“Rabbit hunting is a really good way to practice shooting from a standing position.”
“Squirrel hunting is a good way to get some shooting practice before deer season.”
No, it’s not.
First problem is the ethics of using a living creature for casual target practice. This isn’t some animal rights drivel. Good hunters are conservationists and advocates for the protection and preservation of the environment and wildlife. Hunting animals is a normal and needed component of wildlife ecosystems for predator species, including Homo sapiens sapiens. Respect nature and give your fellow hunters a good name by being an efficient and ethical predator.
Second problem, hunting is too varied for this to be useful practice. You don’t know when, where, or if an animal will appear and for how long. The nature of the scenario (terrain, underbrush, distance, weather conditions) may be simple or demanding and can’t be known in advance. This makes hunting an excellent application of field marksmanship skills but a very poor way to create them. Much better to shoot under controlled and predictable conditions first. Identify what sorts of shots you can pull off.
Did you know that using a tree or rock outcropping for support will throw your point of impact off four minutes of angle from the zero you established at a bench rest? And that using those shooting sticks will move the point of impact almost the same amount but in the opposite direction? Or maybe it won’t. But you’ll never know if you don’t test it… or until you have that “unexplained” miss at the biggest buck you’ve ever seen.
Learn how to shoot on the range. Hunting is a place to use practiced abilities, not to create them.
Raw marksmanship skill is less important than marksmanship awareness. That is, knowing what sorts of shots are truly high percentage for you, and what should be passed up. Emphasis on knowing, not what you think, imagine, or wish you can do.

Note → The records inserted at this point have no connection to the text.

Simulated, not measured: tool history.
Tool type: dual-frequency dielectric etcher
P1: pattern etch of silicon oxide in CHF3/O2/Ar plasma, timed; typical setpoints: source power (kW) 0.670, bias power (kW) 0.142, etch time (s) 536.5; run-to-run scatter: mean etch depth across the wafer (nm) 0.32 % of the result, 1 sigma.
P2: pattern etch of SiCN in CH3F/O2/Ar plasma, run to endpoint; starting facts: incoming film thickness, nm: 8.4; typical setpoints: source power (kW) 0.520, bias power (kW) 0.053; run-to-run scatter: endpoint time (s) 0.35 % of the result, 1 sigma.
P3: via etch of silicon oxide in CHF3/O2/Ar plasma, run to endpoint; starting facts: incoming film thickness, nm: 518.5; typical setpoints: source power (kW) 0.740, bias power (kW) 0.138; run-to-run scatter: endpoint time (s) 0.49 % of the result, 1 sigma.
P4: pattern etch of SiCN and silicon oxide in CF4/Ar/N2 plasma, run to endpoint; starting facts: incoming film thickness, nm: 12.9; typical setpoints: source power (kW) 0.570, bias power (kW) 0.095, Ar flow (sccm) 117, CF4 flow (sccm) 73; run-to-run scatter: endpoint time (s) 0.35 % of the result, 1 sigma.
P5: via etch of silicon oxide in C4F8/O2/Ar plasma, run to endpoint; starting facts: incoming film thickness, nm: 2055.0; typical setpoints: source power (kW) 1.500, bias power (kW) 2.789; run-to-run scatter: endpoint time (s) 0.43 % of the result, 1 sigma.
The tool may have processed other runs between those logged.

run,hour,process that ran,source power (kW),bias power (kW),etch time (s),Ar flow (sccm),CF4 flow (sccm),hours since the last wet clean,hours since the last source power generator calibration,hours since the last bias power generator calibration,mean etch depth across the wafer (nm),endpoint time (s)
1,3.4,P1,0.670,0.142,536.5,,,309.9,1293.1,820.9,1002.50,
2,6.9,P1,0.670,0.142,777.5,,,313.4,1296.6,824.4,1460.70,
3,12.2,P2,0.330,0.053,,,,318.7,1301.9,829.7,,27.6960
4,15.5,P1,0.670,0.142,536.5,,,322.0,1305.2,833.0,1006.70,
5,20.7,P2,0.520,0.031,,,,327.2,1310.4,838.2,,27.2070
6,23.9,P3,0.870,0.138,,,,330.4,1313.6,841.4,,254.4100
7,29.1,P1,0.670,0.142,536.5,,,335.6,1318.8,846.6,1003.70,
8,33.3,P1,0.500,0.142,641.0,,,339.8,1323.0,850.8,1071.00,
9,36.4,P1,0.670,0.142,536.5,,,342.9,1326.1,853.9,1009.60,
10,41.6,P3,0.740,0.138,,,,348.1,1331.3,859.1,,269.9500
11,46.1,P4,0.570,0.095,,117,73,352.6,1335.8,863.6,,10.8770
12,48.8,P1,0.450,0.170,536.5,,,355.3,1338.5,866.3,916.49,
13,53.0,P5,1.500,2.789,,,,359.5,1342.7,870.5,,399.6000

Small game hunting can provide additional hunting opportunities and experience, especially in preparation for more limited seasons such as big game. Just give it a little bit of the range preparation that it deserves.
Colorado Pete
Mar 18, 2017 @ 00:50:59
Agreed. Small game often opens in early fall before big game. If you’ve spent spring and summer practicing at the range, small game makes a good test of what you’ve learned. If you miss your squirrel/rabbit, you’ll need to work a bit harder at the range before deer/elk season starts.